My Beef with Vampires – by Ancel K. Houchen

My Beef with Vampires – Ancel K. Houchen

My problem with the way vampires are being portrayed today is that they have become indistinguishable from comic book super heroes. They are fast, strong and typically wealthy. They get to party all night and sleep in late. And instead of turning to dust come sunrise some just sparkle.

Seriously? I mean really WTFreak?

Vampires used to get by with a drafty castle and one slightly insane assistant. Now they live on grand estates with rolling lawns, gardeners, butlers and pool boys. Instead of being reclusive and aloof now they live in secret vampire societies with hierarchies, titles rules, bosses and probably union dues. I don’t know about you but I get enough of interoffice politics at work.

I prefer the old school vampires, like Kurt Barlow from Stephen King’s “Salem’s Lot”. Vampires are supposed to be remorseless killers, agents of Satan, not over emotional centenarians suffering from teen angst. They shouldn’t be torn between good and evil they should be tearing out throats and taking names.

I think the vampire genre needs a rest. When you see vampires running around in black latex using guns and swords you know the fad has run its course…for the time being. No worries though, vampires will be back, and when they do I’ll be doing my part to make sure they don’t stray too far from their roots.


In the mean time here’s a excerpt from one of my stories about vampires titled “Must Love Cats”.

“When Simon was a new vampire, he found that catching his prey was notably more difficult back then than it was in the modern world. He did not attribute the difference to his unfamiliarity with his new nature. Vampires, like snakes, were “born” fully formed, with all of their powers and instincts already present and keenly honed. The problem was not with him, it was with his prey.

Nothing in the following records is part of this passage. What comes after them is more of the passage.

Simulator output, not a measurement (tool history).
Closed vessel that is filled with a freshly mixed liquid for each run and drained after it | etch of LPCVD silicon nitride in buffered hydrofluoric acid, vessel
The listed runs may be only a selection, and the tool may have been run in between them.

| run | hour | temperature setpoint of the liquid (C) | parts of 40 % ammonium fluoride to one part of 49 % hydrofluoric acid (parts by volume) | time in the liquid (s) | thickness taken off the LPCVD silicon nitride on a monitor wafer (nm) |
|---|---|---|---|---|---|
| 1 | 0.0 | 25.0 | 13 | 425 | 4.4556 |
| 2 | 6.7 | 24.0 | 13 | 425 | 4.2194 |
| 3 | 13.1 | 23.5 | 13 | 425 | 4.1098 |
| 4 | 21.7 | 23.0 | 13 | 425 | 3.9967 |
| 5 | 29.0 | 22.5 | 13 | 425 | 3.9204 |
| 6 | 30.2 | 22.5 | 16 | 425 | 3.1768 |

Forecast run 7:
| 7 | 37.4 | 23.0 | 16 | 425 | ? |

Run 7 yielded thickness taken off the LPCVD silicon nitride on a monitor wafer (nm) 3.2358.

Most people at the time lived on farms or in small villages in tightly knit family groups. They were naturally suspicious of new faces and night travelers. The majority of the New England colonists were of British or French descent so vampires were not a part of their common folklore. They did not consciously recognize the signs of a vampire yet many of them still found a way to know when a supernatural creature walked among them. Simon could not figure out how the mortals always seemed to know when he was coming. He found it maddening at times. Something as simple as horses sweating at night or fresh milk turning sour by sundown was seen as an unquestionable sign of bewitchment resulting in the entire town  closing up as tight as a fist. Families would huddle around their oil lamps reciting tracks from the Bible. Garlic, roses and small wooden crosses would be nailed to doors or placed in windows. Their flimsy wood slat homes would be transformed into an impregnable fortress of wretched Christian belief.

But on rare occasions he would find himself the recipient of an invitation from some miserable fool who was looking to bargain with a devil. Sometimes they were old or sick and wanted Simon to help them cheat death, more often however they were shallow and vain, more fearful of the crow’s feet in their reflection than they were of the Reaper who seemed to be never that far away. They willfully offered a blood sacrifice for the promise of eternal life but the bargain was never to be fulfilled. Of the few vampires he knew of, none of them were empowered to make another like themselves and Simon was no exception. Lucifer and the Adversary guarded their powers of creation jealously. Simon would take their offer, their blood and their life, leaving as dead as December leaves.”